Give generously, for your gifts will return to you later. 2 Divide your gifts among many, for you do not know what risks might lie ahead. 3 When the clouds are heavy, the rains come down. When a tree falls, whether south or north, there it lies. 4 If you wait for perfect conditions, you will never get anything done. 5 God’s ways are as hard to discern as the pathways of the wind, and as mysterious as a tiny baby being formed in a mother’s womb. 6 Be sure to stay busy and plant a variety of crops, for you never know which will grow — perhaps they all will.
(Ecclesiastes 11:1-6 NLT)

I try to avoid sports or military metaphors. It’s not that I don’t like them. Not everybody can relate. As far as I know, Jesus never used any (though Paul did). My post about adaptive leadership used a metaphor that I much prefer: wine.

Side note: Here was the conversation after my wife, Jodi, read that post:

“You didn’t tell them what to do.”

“Yes, I did. I told them to make lots off wine.”


So here’s the follow up. Jim Collins and Morten Hansen came up with a pretty good military metaphor in their book, Great by Choice.

Fire bullets, before cannonballs.

Bullets are low risk, low cost, low distraction efforts that help test the validity of a new initiative. It’s trying something out, without investing a lot of time, energy, resources or risk. You fire a bullet and see what happens. Then you adjust your aim.

Cannonballs are higher risk, business defining ventures. Uncalibrated cannonballs are high risk gambles. Calibrated cannonballs are calculated risks taken after rigorous testing (firing lots of bullets).

Collins and Hansen aren’t saying that you shouldn’t fire cannonballs. In fact, they say that organizational greatness depends on these types of large scale initiatives. But the great organizations go about it a certain way.

If you fire a bullet first, you use less “gunpowder” and you can test your aim. Gunpowder is time (or distraction) and money. For the church I would note that gunpowder also includes political capital. And we only have so much gunpowder.

So you fire a bullet, see what happens. Adjust your aim, fire another. Adjust again. At some point you have enough information to really go for it (fire a cannonball) or to look for another target. Notice this is not machine gun fire. That’s neither rigorous nor calibrated and uses nearly as much gunpowder as a cannonball.

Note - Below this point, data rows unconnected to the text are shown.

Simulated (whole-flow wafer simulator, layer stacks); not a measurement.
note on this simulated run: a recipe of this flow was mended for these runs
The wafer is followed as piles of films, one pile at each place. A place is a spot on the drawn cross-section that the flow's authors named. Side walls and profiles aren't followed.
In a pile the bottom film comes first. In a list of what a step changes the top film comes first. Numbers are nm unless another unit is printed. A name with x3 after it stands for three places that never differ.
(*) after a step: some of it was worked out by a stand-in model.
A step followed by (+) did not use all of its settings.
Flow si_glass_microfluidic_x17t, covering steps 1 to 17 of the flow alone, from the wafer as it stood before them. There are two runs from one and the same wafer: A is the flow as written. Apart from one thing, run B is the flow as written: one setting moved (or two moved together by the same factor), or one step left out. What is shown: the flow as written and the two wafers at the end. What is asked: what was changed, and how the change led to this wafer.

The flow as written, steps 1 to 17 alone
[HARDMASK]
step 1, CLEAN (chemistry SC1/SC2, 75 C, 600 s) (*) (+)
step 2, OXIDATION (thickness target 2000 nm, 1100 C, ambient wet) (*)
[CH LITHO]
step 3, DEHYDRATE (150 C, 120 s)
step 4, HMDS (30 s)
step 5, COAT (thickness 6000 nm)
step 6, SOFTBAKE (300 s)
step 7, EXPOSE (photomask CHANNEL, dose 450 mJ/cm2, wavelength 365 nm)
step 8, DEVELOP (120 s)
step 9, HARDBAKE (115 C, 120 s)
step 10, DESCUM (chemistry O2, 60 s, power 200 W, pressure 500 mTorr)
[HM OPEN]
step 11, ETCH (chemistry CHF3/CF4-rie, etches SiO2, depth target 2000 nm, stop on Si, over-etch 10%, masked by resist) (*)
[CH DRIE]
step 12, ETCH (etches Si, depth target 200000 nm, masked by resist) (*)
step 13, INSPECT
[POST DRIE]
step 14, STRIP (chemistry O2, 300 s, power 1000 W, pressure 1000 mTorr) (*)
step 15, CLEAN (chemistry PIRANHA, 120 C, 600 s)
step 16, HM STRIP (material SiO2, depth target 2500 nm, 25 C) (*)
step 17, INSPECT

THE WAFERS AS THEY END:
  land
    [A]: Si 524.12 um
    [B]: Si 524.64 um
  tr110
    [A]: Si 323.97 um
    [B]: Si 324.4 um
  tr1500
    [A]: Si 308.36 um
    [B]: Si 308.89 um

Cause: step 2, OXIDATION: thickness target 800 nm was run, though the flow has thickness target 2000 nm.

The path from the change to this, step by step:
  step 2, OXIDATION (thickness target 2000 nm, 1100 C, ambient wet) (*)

So, ready, fire, aim works much better with bullets than cannonballs.

In Ecclesiastes the metaphor is agricultural, not military.

If you stand around observing the weather, waiting for the right time to plant, you’ll never do anything (vv3-4). You can spend a lot of time planning, but if you never act, nothing will happen. When you plant a crop, there are a lot of variables that determine the harvest: soil, weather, seed quality, weeds, etc. One thing is certain. If you don’t sow any seed, you won’t have any harvest.

So The Teacher tells us to diversify. Plant a variety of crops. Some may grow. Perhaps they will all grow. We don’t know. Using the bullet metaphor, conserving our gunpowder allows us to try more things…to diversify.

In the late 1990’s I was a pastor in Chesapeake City, MD. I had several people, including my daughter, approach me to say that we needed to start a youth center. It wasn’t my vision, but I’m no dummy. I could tell God was working on these folks.

We did three things that were low risk, low distraction and low cost:

• We formed a team to pray about it.
• We decided to go to the ecumenical association so that we could work with other local churches.
• We tried “something.”

That “something” was a Friday night coffee house in the Episcopal church fellowship hall. We did it once and it seemed well-received. So we did it again. And again. Each time we learned something.

We ultimately opened the Generation Station Youth Center, a ministry of the Chesapeake City Ecumenical Association, in the fall of 1999. The “Station’s” primary function is an after school program for at-risk kids. It has served hundreds of students over its 17 years.

All because we did “something.” God can use that. God rarely uses inaction.

Making a difference means we have to be willing to act. But doing it wisely is the difference between mediocre (or worse) and really making an impact. Try something. Test it out. Make an adjustment. Try it again. Make an adjustment or shut it down. You do this enough and you will see God do amazing things.

How is planning like standing around watching the weather?

What is the balance between planning and acting?

What little initiatives can you try, that could lead to something big?